But Michael Aguirre is convinced now, as he was then, that his son’s injuries would have been much worse if he hadn’t been wearing a helmet. It vindicated his policy with his children and the snowboard team he coached, he said.

“The rule was: No helmet, no snowboarding,” said Aguirre, whose family moved to Mammoth Lakes, Calif., when Mason was in his teens.

That was the rule, but it shouldn’t necessarily be the law, Aguirre said.

“How are you going to enforce that?” he asked.

Although Northlanders involved in downhill skiing and snowboarding advocate wearing helmets, there’s little enthusiasm for laws requiring helmet use. Those who oppose such a law argue that it would be difficult to enforce and that helmet use is becoming increasingly widespread anyway, without laws to require it.

Helmets in Jersey

In 2005, Italy became the first country to require children to wear helmets on the slopes — and to fine their parents if they don’t. Austria passed a similar law in 2009. Last year, a law went into effect in the Canadian province of Nova Scotia requiring everyone, children and adults, to wear helmets while skiing and snowboarding.

The only U.S. state to require helmets is New Jersey, where a law requiring skiers and snowboarders under 18 to wear helmets went into effect on Nov. 1, 2011.

The California Legislature passed ski helmet laws two years in a row, but it was vetoed both times — first by Gov. Arnold Schwarzenegger because it was attached to another bill he didn’t like, and the following year by Gov. Jerry Brown, who said he “opposed the transfer of authority from parents to the state,” according to an Associated Press report.

New Jersey state Sen. Anthony Bucco, a Republican, said in a telephone interview that he took over sponsorship of the bill after another senator retired. The driving force behind the legislation was a doctor whose daughter died in a skiing accident in 1988.

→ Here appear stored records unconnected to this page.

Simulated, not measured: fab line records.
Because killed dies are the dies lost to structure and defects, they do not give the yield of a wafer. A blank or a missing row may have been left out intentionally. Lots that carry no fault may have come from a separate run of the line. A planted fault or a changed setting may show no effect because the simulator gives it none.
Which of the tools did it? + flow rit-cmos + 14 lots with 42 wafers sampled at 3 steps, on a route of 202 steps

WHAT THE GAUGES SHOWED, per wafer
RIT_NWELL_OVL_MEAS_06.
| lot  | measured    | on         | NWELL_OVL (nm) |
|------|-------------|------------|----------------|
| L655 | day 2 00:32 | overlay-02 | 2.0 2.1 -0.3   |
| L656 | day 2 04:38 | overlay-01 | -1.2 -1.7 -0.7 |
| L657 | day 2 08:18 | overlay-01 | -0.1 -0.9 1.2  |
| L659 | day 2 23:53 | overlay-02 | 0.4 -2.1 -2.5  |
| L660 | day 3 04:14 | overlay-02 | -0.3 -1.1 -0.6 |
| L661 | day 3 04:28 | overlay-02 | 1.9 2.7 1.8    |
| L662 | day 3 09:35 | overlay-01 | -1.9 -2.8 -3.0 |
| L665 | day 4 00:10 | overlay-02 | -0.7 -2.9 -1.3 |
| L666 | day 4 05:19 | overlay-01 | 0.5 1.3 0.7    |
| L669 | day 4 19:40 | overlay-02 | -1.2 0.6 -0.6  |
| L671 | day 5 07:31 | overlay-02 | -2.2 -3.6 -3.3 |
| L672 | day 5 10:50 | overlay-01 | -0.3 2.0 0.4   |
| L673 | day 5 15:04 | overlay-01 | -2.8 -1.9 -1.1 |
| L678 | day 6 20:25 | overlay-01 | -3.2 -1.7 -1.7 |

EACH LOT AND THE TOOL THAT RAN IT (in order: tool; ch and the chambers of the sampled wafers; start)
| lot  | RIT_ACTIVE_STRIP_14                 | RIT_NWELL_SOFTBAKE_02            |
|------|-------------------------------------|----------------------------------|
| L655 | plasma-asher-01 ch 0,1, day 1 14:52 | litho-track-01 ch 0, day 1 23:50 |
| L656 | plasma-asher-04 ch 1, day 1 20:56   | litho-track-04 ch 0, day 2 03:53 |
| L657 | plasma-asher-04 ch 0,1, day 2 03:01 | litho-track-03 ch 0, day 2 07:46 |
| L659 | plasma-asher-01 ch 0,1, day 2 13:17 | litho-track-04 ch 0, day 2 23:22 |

“It took me quite a few years to convince people in the Legislature that it was a good bill,” Bucco said.

It helped, he said, when the bill was changed to put the onus of enforcement on police rather than on the ski slopes.

Because of that change, the National Ski Areas Association supported the New Jersey law, said Dave Byrd, director of risk and regulatory affairs for the trade group. It wouldn’t support a law requiring adults to wear helmets, he said, and it wouldn’t support a law putting ski areas in charge of enforcement. That would “open liability exposure” for the resorts, he said.

“But some ski areas do have their own, more-targeted ski-helmet requirements,” Byrd said.

For example, Vail and Aspen, two of the nation’s best-known ski resorts, both require their employees to wear helmets when skiing or riding.

Aguirre said he fought for a helmet-use policy during the short time when he sat on the board of the United States of America Snowboard Association. Some of the other board members opposed requiring helmets, Aguirre recalled, saying they didn’t want the sport to become “uncool” or lose its edge.

“I said, ‘This isn’t about “cool” and “edge,” ’ ” Aguirre related. “ ‘This is about having a kid grow up so he can say his ABCs in the morning.’ ”

Not a panacea

Although his organization encourages helmet use, Byrd said it’s not a panacea.

“It’s far more important to ski safely and responsibly than any one piece of equipment,” he said.

People in the skiing and snowboarding business who were interviewed for this story were generally skeptical about the idea of helmet laws, pointing out that helmet use has become common without laws requiring it.

“People don’t like to be legislated into doing something,” said Scott Neustel, owner of the Ski Hut.

Bob Roper, who volunteers on Ski Patrol at Chester Bowl and Spirit Mountain, said legislating helmet use might prove impractical.

“I strongly recommend helmets, but getting everyone to wear one … that’d be pretty tough,” he said.

Michael Aguirre said he’s thankful helmets have long been the law in his household. He credits them with minimizing injuries not only for Mason but also for his daughter, Molly, a former professional snowboarder who now is a nursing student in California.

Molly Aguirre went up a quarterpipe during one competition and fell backward, landing on her head. “And her helmet just split right up the middle, like a cracked egg,” he said.

She suffered a concussion, but it could have been much worse, Michael Aguirre said.

Mason Aguirre largely has avoided serious injuries in pro competition, although at 25 he’s probably in the twilight of his career, his dad said.

Seeing Mason and Molly and other pros on TV wearing helmets showed kids it was OK, even cool, for them to wear helmets, Michael Aguirre said.

“It probably saved a lot of kids a lot of brain damage,” Michael Aguirre said. “I’m just happy the way it ended up that it became accepted and it became a norm. … Now everybody’s wearing them. And they get to come home for dinner.”